Some thoughts on the February jobs data

The US employment situation summary for February showed an improving labor market with 236,000 jobs created and unemployment down to 7.7%. These numbers are indicative of an improving labor market and reflect the likelihood that the US will continue its economic expansion.

A lot of ink has been spilled on these numbers, so I don’t want to repeat what has already been said. Expect me to put a number of posts into the links on the numbers. Last month I showed you a chart which indicated that employment was increasing at a slowing pace, indicating that we were in the midst of a mid-cycle slowdown or a decline into a cyclical trough.

Employed Person Jan 2013

In past economic cycles, when we see the year-on-year change in the number of employed persons fall at such a rapid pace, it does not always mean recession. It has occurred mid-cycle as well. In 2003, this metric peaked at 2.0 million in November before declining to 908,000 in March 2004, for example. Another example is from 1997 and 1998, when the number declined from 3.2 million in April 1997 to  1.3 million in August 1998.  We saw an even larger decline in 1994 to 1995 after the Federal Reserve raised interest rates The point here is that the employment numbers are indicative of a mid-cycle trough. What turns this trough into something greater are other confounding cyclical factors like interest rates or asset prices and so forth.

This month I thought I would show you how this data series looks in table form, along with a few other data points I track in this series. The chart is below.

Jobs February 2013

The numbers are a bit small in this size, but you can click on the image to blow it up a bit. What it shows you is that the employment data are getting better more slowly than they were in 2012, with June 2012 being the local peak in the time series. I would be concerned about this if there were other factors that would add to this picture to inhibit economic growth. And to be sure, there are the sequestration and fiscal cliff cuts. But are these going to be enough, without a government shutdown to get us to recession? I don’t believe so. Lakshman Achuthan and ECRI have it wrong. The US is not in a recession now and the numbers are not pointing to an imminent recession either.

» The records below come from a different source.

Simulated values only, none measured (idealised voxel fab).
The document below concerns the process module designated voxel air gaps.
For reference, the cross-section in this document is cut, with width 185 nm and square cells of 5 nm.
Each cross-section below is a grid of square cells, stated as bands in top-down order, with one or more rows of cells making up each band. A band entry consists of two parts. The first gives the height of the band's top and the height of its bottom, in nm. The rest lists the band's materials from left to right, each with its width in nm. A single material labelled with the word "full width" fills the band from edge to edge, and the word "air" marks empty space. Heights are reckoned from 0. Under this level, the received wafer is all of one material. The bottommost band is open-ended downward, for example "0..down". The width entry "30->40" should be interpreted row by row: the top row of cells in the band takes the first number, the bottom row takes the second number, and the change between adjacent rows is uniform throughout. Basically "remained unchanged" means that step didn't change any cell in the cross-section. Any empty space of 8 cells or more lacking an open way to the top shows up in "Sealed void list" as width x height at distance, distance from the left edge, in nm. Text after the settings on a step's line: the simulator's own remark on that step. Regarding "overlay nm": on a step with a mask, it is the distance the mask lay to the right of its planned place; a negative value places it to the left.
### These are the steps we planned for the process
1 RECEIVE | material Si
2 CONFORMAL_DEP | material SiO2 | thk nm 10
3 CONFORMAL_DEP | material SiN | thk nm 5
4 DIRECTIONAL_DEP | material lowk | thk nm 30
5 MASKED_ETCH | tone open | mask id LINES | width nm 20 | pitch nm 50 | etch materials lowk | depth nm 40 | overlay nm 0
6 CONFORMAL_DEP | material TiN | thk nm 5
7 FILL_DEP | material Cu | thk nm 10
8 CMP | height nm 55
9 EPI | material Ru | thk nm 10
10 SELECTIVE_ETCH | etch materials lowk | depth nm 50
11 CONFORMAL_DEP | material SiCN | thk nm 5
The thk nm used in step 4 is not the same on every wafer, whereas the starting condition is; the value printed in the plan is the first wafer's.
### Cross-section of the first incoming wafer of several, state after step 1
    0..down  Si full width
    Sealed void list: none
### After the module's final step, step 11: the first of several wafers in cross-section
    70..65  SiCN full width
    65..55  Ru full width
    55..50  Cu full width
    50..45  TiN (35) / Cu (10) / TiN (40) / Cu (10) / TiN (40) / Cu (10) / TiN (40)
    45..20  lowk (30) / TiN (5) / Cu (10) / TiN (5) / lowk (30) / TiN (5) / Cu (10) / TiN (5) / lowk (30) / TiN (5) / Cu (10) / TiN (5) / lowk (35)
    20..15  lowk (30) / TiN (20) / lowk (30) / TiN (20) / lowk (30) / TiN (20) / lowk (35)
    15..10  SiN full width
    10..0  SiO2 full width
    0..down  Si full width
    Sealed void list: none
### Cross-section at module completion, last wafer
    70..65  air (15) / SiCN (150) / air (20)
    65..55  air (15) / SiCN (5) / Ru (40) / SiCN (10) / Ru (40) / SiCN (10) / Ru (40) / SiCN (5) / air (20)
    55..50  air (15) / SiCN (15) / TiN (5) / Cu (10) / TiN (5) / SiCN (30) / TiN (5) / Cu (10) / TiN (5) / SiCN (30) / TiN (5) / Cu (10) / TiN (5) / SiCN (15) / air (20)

The NBER needs to see a significant decline in economic activity, lasting more than a few months in most all of the following metrics: real GDP, real income, employment, industrial production, and retail sales. None of those data series are declining. All of the recent economic data series out of the US are supportive of growth: consumer credit, Case Shiller house prices, new and existing housing transactions, Fed flow of funds, personal income and spending, retail sales, manufacturing and non-manufacturing PMIs, jobless claims, and the employment situation summary. While the government cuts are a threat to growth, it is not enough of a threat yet to overcome the wide array of upward looking economic statistics. This jobs data is very much in that vein.